I have written on Daniel and his boldness of prayer before. That post focused more on how we tend to highjack Daniel’s story, and convince ourselves that he was a bold zealot who fought against authority. His story has been making the rounds again lately as an example over various events taking place in our world today. I can understand the comparisons, and cannot say I know enough to say whether or not that comparison is even right or wrong. Daniel did not shy away from his commitment to God within his position in the local government. He remained firm to his convictions, and had an incredibly defining moment. A moment where he prayed to God when it was against the law. The consequence was to be thrown into a den of lions.

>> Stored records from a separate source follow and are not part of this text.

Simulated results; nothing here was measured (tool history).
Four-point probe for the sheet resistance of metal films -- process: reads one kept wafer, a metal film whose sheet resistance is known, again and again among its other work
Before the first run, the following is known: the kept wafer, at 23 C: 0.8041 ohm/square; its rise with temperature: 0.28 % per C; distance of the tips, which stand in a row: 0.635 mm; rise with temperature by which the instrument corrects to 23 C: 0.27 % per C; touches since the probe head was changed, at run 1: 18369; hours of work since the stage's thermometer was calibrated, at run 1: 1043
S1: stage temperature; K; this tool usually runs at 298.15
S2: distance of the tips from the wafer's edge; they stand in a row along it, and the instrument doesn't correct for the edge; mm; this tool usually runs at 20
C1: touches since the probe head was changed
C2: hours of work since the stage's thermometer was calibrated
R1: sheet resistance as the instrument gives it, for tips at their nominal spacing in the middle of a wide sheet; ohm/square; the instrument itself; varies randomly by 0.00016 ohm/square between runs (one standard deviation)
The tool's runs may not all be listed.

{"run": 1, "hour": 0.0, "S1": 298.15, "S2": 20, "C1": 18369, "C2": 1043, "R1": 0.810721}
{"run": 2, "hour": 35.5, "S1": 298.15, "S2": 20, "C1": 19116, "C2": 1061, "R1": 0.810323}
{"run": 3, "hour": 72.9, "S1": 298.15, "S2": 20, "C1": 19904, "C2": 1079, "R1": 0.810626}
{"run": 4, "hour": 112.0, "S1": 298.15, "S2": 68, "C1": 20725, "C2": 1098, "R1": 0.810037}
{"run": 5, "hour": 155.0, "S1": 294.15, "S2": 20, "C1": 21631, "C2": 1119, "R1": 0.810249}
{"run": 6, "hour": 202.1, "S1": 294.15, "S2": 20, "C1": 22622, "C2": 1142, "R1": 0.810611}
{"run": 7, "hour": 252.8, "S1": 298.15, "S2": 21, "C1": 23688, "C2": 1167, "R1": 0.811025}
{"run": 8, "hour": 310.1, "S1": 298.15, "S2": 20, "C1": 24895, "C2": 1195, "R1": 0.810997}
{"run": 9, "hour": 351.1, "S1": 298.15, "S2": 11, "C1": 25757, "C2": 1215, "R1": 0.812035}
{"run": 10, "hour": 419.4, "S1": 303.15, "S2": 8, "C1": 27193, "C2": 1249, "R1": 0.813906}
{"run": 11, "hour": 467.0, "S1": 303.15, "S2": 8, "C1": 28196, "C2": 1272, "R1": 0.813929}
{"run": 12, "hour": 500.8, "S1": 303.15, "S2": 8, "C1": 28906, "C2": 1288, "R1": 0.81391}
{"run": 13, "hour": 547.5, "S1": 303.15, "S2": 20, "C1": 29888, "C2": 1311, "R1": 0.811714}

I think we still miss a lot when we just focus on Daniel’s defiance. I have said that before on this blog, but it seems important to repeat. It is so easy for us to look at Daniel in his one defining moment, but the simple truth is that this is incredibly misleading for us to view Daniel as an example. Growing up I would hear these stories, and wonder if I would be prepared to have that one big defining moment. Those moments in America are rare. We think they are prevalent, but not compared to the countless Christians around the world who are literally being killed for their faith every day.
Here is was the problem with my thinking, or at least one of the problems. Daniel did not have on big moment. Daniel’s story is about having a defining lifestyle. Daniel was consistent with his prayer. He prayed three times a day in the same way. It was not out of rebellion to the authority above him. Daniel was praying long before it was illegal to pray. That is the real trick. Daniel didn’t suddenly become a loyal believer of God after it was dangerous to do so. His consistency is what made it feasible to remain faithful when danger presented itself.
Our lives are filled with opportunities for small defining moments. These will be moments that will shape our character and faith. Daniel’s faith was seen to be so strong that his enemies needed to find a way to make it be a weakness. They still failed to succeed.
We often look at people who have one singular defining moment that gets them either in the media, quoted on the internet, or in some other way recognized for appearing daring for their faith. We are so obsessed with seeing these big moments, but often forget the little ones. It is the little moments that produce consistency, and point to a higher purpose.
Here is the simple truth, Daniel would have been perfectly fine to have never been caught for praying in his room, it would not have bothered him if his story was never recorded in Scripture, and it didn’t seem to bother him when it seemed a certainty that his story was going to end being eaten by a lion. Daniel wasn’t doing it to be recognized for the big moment. Daniel was remaining faithful because he was part of a people that had gotten into this mess for a disastrous level of unfaithfulness to God. His prayers were prayers of begging God for forgiveness and mercy. His defining moments were the ones that were never actually written about because those were the ones who made him who he was.